EX-10.1 3 ex10-1.htm

Exhibit 10.1

FIRST AMENDMENT OF LEASE

THIS FIRST AMENDMENT OF LEASE, is made and entered into as of May 17, 2005 by and among (i) each of the parties identified on the signature page hereof as landlord (collectively, “Landlord”), and (ii) FIVE STAR QUALITY CARE TRUST, a Maryland business trust, as tenant (“Tenant”).

W I T N E S S E T H:

WHEREAS, pursuant to the terms of that certain Second Amended and Restated Lease Agreement, dated as of November 19, 2004 (the “Amended Lease”), Landlord leases to Tenant and Tenant leases from Landlord certain premises at various locations, including those premises as more particularly described on Exhibit A attached hereto (the “Farmington Premises”); and

WHEREAS, Landlord and Tenant now wish to terminate the Amended Lease with respect to the Farmington Premises and to amend the Amended Lease, subject to and upon the terms and conditions hereinafter provided;

NOW, THEREFORE, in consideration of the mutual covenants herein contained and other good and valuable consideration, the mutual receipt and legal sufficiency of which are hereby acknowledged, Landlord and Tenant hereby agree as follows:

1.   Tenant represents and warrants that Tenant has not assigned the Amended Lease with respect to the Farmington Premises or sublet all or any portion of the Farmington Premises or otherwise granted the right to occupy all or any portion of the Farmington Premises to any person or entity, other than pursuant to that certain Sublease Agreement dated as of December 31, 2001, by and between Tenant and Five Star Quality Care-MI, LLC (“Subtenant”), as amended by that certain Letter Agreement dated as of March 1, 2004, by and between Tenant and Certain Affiliates of Five Star Quality Care, Inc., including Subtenant, which Sublease Agreement is being terminated with respect to the Farmington Premises by that certain Amended and Restated Sublease Agreement of even date herewith, by and between Tenant and Subtenant.

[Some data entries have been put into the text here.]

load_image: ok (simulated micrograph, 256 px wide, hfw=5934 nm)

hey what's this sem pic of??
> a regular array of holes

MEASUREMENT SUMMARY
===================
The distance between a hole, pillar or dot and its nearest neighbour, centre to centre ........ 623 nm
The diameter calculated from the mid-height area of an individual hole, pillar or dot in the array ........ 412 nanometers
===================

2.   Effective as of the date hereof, the Amended Lease is terminated with respect to the Farmington Premises and no party shall have any further rights or liabilities thereunder with respect to the Farmington Premises, except those rights and liabilities which by their terms survive termination of the Amended Lease.

 

 

 



 

 

3.              The definition of “Minimum Rent” set forth in Section 1.69 of the Amended Lease is hereby amended by deleting the existing definition and inserting the following in place thereof:

Minimum Rent” shall mean Twenty-Three Million, Sign Hundred Ninety-Eight Thousand, Two Hundred Fifty-One Dollars ($24,043,548.00) per annum.

4.              Exhibit A-30 of the Amended Lease is hereby amended by deleting it in its entirety and inserting “[INTENTIONALLY DELETED]” in its place.

5.              As partially terminated and amended hereby, the Amended Lease is hereby ratified and confirmed.

[SIGNATURE PAGES FOLLOW]

 

 



 

 

IN WITNESS WHEREOF, Landlord and Tenant have caused this Partial Termination and Amendment of Lease to be duly executed, as a sealed instrument, as of the date first set forth above.

LANDLORD:

ELLICOTT CITY LAND I LLC, ELLICOTT CITY LAND II LLC, HRES2 PROPERTIES TRUST, SNH CHS PROPERTIES TRUST, SPTIHS PROPERTIES TRUST, SPT-MICHIGAN TRUST, SPTMNR PROPERTIES TRUST, SNH/LTA PROPERTIES TRUST, and SNH/LTA PROPERTIES GA LLC

By: /s/ John R. Hoadley

John R. Hoadley

Treasurer of each of the foregoing entities

TENANT:

FIVE STAR QUALITY CARE TRUST

By: /s/ Bruce J. Mackey Jr.

Bruce J. Mackey Jr.

Treasurer, Chief Financial Officer and Assistant Secretary

 

 

 



 

 

EXHIBIT A

 

The Farmington Premises

 

[The following exhibit has been omitted and will be supplementally
furnished to the Securities and Exchange Commission upon request.]